USDC S.D. California, March 4, 2009
The district court denied defendant Royal Caribbean Cruises’ 12(f) motion to strike plaintiff Jamison’s claim for statutory damages or attorneys’ fees under section 412 of the Copyright Act. Plaintiff Jamison alleged that he is the sole owner of the registered copyright for his original photograph titled “Dylan-fscarve.” A cropped version of the image was uploaded to wavetheplanet.com, which was later featured in advertisements by Royal Caribbean. Jamison alleged that he never consented to such usage.
Under the Federal Rules of Civil Procedure, a motion to strike pursuant to Rule 12(f) has a different standard than a motion to dismiss pursuant to Rule 12(b)(6). Under Rule 12(f), the court may strike from a pleading an insufficient defense or any redundant, immaterial, impertinent, or scandalous matter. Motions to strike a pleading are disfavored and should be denied unless it can be shown that the challenged matter could have no possible bearing on the issues in the litigation. Courts often require a showing of prejudice by the moving party and views the pleadings in the light most favorable to the non-moving party.

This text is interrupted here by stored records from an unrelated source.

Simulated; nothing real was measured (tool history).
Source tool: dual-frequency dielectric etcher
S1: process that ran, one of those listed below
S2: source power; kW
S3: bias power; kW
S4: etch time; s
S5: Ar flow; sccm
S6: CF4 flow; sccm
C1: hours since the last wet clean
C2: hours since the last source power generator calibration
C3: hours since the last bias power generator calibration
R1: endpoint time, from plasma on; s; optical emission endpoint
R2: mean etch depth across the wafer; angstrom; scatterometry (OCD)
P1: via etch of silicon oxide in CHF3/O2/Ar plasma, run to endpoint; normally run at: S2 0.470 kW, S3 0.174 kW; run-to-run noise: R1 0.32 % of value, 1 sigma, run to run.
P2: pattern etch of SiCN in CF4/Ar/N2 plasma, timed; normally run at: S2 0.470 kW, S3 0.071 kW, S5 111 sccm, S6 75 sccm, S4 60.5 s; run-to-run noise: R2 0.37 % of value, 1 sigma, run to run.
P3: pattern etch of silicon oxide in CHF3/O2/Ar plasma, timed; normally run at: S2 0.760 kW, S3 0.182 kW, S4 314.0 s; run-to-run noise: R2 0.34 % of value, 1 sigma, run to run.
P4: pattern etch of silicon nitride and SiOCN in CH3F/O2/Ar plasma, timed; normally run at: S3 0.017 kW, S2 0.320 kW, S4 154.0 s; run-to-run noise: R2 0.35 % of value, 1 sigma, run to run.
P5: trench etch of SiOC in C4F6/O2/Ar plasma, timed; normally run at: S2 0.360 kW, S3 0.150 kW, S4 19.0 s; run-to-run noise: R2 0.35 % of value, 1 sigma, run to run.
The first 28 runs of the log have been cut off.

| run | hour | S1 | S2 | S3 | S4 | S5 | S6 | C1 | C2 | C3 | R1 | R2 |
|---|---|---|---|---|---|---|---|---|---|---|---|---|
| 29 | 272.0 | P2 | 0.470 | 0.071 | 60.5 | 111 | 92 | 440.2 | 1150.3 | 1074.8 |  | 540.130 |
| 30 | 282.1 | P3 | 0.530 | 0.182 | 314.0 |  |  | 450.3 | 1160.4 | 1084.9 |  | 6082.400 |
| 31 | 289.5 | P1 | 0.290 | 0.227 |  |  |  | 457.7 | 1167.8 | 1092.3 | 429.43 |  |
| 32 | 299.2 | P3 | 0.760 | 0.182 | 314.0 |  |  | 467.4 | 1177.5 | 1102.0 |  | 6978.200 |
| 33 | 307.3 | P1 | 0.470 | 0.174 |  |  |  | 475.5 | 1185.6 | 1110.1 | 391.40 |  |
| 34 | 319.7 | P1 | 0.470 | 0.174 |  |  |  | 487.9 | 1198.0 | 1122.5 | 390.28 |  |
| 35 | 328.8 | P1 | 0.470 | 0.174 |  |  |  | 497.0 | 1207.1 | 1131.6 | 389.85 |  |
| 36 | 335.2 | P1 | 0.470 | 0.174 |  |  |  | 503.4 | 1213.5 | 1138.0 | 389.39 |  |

Section 412 bars a copyright owner from recovering statutory damages or attorneys’ fees for copyright infringement if two conditions are met: (1) the copyright was registered more than three months after the work was first published, and (2) the infringing activity commenced after the date of first publication and before the effective date of registration of the work. The first act of infringement in a series of ongoing separate infringements commences one continuing infringement under Section 412(2).
The date of first publication was April 2, 2005, when the cropped version of “Dylan-fscarve” was uploaded to wavetheplanet.com. Thus, the date of registration, February 13, 2006, was beyond the three month grace period offered by section 412. However, Royal Caribbean did not assert that the claim for statutory damages was “redundant, immaterial, impertinent, or scandalous,” or that the claim for statutory damages “could have no possible bearing on the issues in the litigation.” Therefore, viewing the allegations in the light most favorable to plaintiff, the motion was denied.